Ministry of Disabled People CEO apologises for anxiety caused by funding changes

The chief executive of Whaikaha - Ministry of Disabled People has apologised directly to the disabled community for the stress and anxiety caused by this week's changes to disabled people's funding.

But those out in protest on Saturday said it's provided little comfort after what they're calling a betrayal of their people.

Whaikaha CEO Paula Tesoriero made a direct apology to the disabled community after changes to purchasing rules for equipment, respite care and out-of-town accommodation caused alarm among those affected.

"We know that the way we went about announcing these changes caused stress and anxiety. And for that I am sorry," Tesoriero said.

"Here's my pledge to you now. We are doing all we can to help clarify these changes."

But those protesting outside Christopher Luxon's electorate office today say it's little comfort.

"Families are really hurting and disabled people have been desperate all week. We feel all the promises that were made with the set-up on Whaikaha have been undermined by this," said protest organiser Nicola Owen.

After the very public backlash to the changes earlier this week, the minister announced a partial U-turn, allowing the fund to be used for essential tools and regional travel.

But advocates say they want the changes fully reversed.

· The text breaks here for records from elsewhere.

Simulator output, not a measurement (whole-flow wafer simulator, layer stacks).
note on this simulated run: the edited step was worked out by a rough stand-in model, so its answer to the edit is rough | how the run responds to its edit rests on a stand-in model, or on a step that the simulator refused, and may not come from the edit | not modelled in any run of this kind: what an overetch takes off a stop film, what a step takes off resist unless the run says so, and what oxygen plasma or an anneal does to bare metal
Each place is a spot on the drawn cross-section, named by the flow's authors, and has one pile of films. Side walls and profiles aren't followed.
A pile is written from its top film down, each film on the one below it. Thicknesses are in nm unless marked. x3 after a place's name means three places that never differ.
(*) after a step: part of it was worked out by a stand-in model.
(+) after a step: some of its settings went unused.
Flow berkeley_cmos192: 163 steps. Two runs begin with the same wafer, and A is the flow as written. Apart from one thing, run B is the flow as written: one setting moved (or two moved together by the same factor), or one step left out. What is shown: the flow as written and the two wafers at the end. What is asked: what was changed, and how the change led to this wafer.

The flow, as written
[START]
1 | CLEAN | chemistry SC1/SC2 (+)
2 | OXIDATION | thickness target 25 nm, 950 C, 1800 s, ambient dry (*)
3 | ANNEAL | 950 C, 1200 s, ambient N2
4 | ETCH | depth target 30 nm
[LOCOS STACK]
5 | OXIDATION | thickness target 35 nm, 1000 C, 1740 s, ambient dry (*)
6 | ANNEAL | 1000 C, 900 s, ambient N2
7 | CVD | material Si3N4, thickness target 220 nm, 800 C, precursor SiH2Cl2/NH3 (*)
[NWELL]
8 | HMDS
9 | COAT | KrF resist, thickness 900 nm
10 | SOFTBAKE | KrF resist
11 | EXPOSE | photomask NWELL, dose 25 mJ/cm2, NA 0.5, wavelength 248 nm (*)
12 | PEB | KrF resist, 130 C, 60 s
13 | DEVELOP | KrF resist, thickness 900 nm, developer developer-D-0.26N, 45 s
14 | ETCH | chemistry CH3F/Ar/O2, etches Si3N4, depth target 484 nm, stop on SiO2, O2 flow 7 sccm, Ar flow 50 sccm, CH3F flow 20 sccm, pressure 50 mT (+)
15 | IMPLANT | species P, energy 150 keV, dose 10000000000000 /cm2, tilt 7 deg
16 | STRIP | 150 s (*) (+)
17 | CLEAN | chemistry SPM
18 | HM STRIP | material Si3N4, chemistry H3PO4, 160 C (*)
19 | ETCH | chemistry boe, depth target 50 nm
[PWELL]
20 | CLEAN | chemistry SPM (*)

"A slogan that Governments for many decades have accepted is 'nothing about us without us' and this has been done without us," Owen said.

"We're hurting, we need an apology and a commitment this won't happen again."

Minister for Disabled People Penny Simmonds echoed her apology about the communication again today.

"Neither Whaikaha nor I are happy with the way this has occurred and so we are very clear that we will have to do much better in the future," she said.

Starting with a promise of additional funding as part of the upcoming Budget.